New Zealand ranks high on a worldwide scale for unaffordable housing.
The latest International Housing Affordability survey from Demographia, a company in the United States, shows New Zealand has no affordable housing markets.
The survey looked at eight housing markets in New Zealand, with Palmerston North ranked as the most affordable and Auckland the least.
Demographia says the basis of the survey is that houses should not cost more than three times a person's annual income.
In New Zealand, it says, the cost is at least four times - and six times in Auckland and Christchurch.
The survey's co-author Hugh Pavletich attributes this to a lack of affordable land on city fringes.
He says it is particularly bad in his home town of Christchurch, where cheap land should have been freed up immediately after the September 2010 earthquake.
It's particularly sad here in Christchurch where people are suffering real hardship and trying to readjust their lives and get back on their feet and the government is jut being, quite frankly, callous in ignoring the plight of these people, he says.
Housing minister Phil Heatley says costs of housing could be brought down if councils made cheap land available on city fringes for new suburbs and ensured land could be redeveloped, including through increased housing density.
However, Local Government New Zealand president Lawrence Yule says it is not as simple as just providing more land and other factors such as the cost of materials and construction have also contributed to the increase in housing prices.
The Demographia survey covers 325 metropolitan centres in Australia, Britain, Canada, Hong Kong, Ireland, New Zealand, and the United States. All prices are listed in the domestic currency.
Auckland ranks as the 26th least affordable at $NZ464,000, with the average income only $NZ72,000.

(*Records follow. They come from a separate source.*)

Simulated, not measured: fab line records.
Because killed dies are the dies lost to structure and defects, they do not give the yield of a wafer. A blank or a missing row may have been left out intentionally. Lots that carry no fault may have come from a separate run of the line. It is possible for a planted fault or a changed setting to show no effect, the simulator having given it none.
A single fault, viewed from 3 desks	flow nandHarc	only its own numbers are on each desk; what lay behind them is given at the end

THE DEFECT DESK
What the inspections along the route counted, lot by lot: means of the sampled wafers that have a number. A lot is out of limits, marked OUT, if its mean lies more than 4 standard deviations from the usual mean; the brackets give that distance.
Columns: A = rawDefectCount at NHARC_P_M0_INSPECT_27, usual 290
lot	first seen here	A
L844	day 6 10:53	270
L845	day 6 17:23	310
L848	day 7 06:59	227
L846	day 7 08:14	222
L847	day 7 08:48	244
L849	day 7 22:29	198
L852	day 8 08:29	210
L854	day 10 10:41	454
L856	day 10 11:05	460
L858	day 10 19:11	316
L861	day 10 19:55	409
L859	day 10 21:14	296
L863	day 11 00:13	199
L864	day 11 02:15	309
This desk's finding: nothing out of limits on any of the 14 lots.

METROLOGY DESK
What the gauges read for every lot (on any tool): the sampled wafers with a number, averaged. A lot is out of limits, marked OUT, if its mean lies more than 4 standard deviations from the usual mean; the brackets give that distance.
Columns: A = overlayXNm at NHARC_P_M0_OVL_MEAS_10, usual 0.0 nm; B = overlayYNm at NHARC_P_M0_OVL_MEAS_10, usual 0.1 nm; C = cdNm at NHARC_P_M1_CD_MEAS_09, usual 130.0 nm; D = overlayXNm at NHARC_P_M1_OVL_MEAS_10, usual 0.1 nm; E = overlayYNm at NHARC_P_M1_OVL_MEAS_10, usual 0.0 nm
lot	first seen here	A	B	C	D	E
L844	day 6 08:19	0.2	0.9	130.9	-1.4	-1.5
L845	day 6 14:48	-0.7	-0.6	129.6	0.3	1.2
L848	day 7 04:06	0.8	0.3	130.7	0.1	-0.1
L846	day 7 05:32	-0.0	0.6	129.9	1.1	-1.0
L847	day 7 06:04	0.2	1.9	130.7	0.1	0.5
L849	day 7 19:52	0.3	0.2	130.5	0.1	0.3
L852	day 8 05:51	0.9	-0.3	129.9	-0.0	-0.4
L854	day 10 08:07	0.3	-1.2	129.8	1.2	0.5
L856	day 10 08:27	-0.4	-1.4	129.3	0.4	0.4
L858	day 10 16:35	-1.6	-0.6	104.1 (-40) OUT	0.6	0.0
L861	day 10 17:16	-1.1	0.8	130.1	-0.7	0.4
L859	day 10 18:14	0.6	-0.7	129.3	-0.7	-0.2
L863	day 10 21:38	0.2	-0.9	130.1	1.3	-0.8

In addition to Auckland and Christchurch, other New Zealand cities high on the list are Tauranga, Dunedin and Wellington.
They beat cities like Montreal in Canada, Canberra and Seattle, USA.
Hong Kong, Vancouver and Sydney are the top three least affordable cities, with homes there costing between nine and 12 times' average incomes.
The cheapest place to buy is in Saginaw, Michigan, USA, with the average house there costing $US56,000.